In Lee’s work, space is never presented as a stable or fixed structure. Aggregations of color that disperse like particles, repeating geometric forms, and layered gestures disrupt a single, authoritative viewpoint. As a result, the viewer is compelled to constantly recalibrate their sense of scale—moving between the microscopic and the monumental, the interior and the exterior, the flat surface and the illusion of depth. Through this perceptual oscillation, Lee reasserts painting as a sensory field rather than a representational image.
In his recent works, geometric imagery and the formal elements of abstract painting have become more pronounced. Yet despite this structural clarity, drawing remains fundamental to his practice. The artist’s gestures—traces of movement, rhythm, and tempo—function as events within the pictorial space. These marks do not describe a predetermined structure but instead register a space that is in the process of becoming. Lee’s paintings resist closure, remaining open as dynamic configurations that continuously form and dissolve.

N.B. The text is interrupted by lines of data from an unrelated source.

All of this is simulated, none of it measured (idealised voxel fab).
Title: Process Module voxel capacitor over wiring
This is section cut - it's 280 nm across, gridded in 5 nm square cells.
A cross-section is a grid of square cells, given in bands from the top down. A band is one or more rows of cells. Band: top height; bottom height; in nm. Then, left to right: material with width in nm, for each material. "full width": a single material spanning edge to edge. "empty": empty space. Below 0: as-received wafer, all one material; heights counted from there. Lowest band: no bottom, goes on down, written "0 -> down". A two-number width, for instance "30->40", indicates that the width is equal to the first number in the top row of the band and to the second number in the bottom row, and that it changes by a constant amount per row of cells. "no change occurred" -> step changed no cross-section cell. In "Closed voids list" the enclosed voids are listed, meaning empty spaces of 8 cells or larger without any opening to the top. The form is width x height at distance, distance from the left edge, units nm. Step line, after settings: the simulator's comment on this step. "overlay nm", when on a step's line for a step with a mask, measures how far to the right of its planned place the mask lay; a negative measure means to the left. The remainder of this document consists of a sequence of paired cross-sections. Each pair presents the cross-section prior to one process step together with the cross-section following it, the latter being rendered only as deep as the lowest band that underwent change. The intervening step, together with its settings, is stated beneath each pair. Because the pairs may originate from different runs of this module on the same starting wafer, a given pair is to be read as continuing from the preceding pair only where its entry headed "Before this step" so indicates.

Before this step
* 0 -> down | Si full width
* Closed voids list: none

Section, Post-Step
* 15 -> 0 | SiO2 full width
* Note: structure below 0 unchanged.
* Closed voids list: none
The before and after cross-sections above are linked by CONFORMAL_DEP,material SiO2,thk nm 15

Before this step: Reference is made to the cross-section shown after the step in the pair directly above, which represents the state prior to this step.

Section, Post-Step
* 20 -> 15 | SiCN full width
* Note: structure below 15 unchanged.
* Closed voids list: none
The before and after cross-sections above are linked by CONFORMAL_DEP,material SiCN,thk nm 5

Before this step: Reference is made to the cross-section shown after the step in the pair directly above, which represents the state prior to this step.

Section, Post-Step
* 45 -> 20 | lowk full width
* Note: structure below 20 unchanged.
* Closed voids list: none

Within contemporary Korean art discourse, Lee Kangwook’s practice has been described as “Painting articulated through sensory illusion” and situated within the trajectory of Korean Neo-Abstraction. Such evaluations point not merely to stylistic classification, but to a sustained inquiry into how abstraction can engage perception, cognition, and embodied experience today. Lee’s paintings do not aim to visualize invisible space alone; they ultimately question how we perceive, imagine, and inhabit the world itself.